Wave Formulas & Optics

Reference for Mechanical Waves, Acoustics (Sound), and Geometric Optics (Light).

General

Wave Speed Equation

v = f · λ

Unitm/s

Fundamental relationship between speed, frequency (f), and wavelength (λ).

Ex: Light speed c = fλ.

General

Period-Frequency

T = 1 / f

Units / Hz

Time period is the reciprocal of frequency.

Ex: 50Hz AC has period 0.02s.

General

Angular Frequency

ω = 2πf

Unitrad/s

Rate of change of phase angle in radians.

Ex: Used in SHM and AC circuits.

General

Wave Number

k = 2π / λ

Unitrad/m

Spatial frequency of a wave.

Ex: Used in wave equation y(x,t).

Sound

Doppler Effect (Approaching)

f_obs = f_s (v + v_o)/(v - v_s)

UnitHertz (Hz)

Frequency increases when source/observer approach.

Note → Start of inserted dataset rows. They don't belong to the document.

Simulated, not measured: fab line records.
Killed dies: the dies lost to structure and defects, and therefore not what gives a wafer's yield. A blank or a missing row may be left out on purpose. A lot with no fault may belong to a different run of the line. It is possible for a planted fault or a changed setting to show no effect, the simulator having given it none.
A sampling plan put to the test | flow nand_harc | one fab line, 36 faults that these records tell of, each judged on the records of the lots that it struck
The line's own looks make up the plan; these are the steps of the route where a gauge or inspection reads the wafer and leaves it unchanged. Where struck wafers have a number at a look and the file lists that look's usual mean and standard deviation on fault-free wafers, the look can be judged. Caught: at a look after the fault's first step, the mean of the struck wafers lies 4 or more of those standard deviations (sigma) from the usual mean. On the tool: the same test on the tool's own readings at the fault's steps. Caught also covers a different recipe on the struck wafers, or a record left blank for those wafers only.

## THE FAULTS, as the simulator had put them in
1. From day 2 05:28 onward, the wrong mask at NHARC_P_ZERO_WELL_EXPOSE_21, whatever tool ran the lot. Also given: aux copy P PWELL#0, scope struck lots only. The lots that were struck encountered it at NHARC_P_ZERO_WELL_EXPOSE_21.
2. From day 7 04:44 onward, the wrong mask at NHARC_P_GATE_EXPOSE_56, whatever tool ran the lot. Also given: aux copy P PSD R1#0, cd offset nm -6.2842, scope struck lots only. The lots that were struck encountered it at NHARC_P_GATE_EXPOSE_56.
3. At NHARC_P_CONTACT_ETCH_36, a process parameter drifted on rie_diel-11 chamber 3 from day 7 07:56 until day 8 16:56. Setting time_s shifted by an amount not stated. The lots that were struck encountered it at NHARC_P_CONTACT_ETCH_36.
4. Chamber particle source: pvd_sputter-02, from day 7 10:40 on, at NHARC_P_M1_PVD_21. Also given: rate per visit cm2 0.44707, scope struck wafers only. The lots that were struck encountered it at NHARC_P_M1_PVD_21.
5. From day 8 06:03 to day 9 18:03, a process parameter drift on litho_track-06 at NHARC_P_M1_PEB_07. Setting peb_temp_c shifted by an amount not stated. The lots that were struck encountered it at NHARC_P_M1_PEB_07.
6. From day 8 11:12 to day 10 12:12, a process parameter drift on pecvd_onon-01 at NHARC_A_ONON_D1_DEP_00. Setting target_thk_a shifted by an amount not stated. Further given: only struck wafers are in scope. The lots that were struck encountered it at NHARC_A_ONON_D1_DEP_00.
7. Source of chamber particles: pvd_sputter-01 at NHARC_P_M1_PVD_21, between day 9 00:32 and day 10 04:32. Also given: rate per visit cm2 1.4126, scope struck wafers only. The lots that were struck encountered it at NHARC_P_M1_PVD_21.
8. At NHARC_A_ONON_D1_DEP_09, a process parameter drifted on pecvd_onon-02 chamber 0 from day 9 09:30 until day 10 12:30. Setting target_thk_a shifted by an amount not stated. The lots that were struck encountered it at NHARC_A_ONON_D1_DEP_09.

Ex: Ambulance siren pitch rising.

Sound

Doppler Effect (Receding)

f_obs = f_s (v - v_o)/(v + v_s)

UnitHertz (Hz)

Frequency decreases when source/observer move apart.

Ex: Train whistle pitch dropping.

Sound

Speed of Sound (Solid)

v = √(Y / ρ)

Unitm/s

Depends on Young's Modulus (Y) and Density (ρ).

Ex: Steel transmits sound faster than air.

Sound

Decibel Level

β = 10 log₁₀(I / I₀)

UnitDecibel (dB)

Logarithmic scale of intensity. I₀ is threshold of hearing.

Ex: Whisper ~30dB, Jet ~140dB.

Light

Snell's Law

n₁ sin(θ₁) = n₂ sin(θ₂)

UnitDimensionless

Describes refraction (bending) of light between media.

Ex: Light bending in water.

Light

Refractive Index

n = c / v

UnitDimensionless

Ratio of speed of light in vacuum to medium.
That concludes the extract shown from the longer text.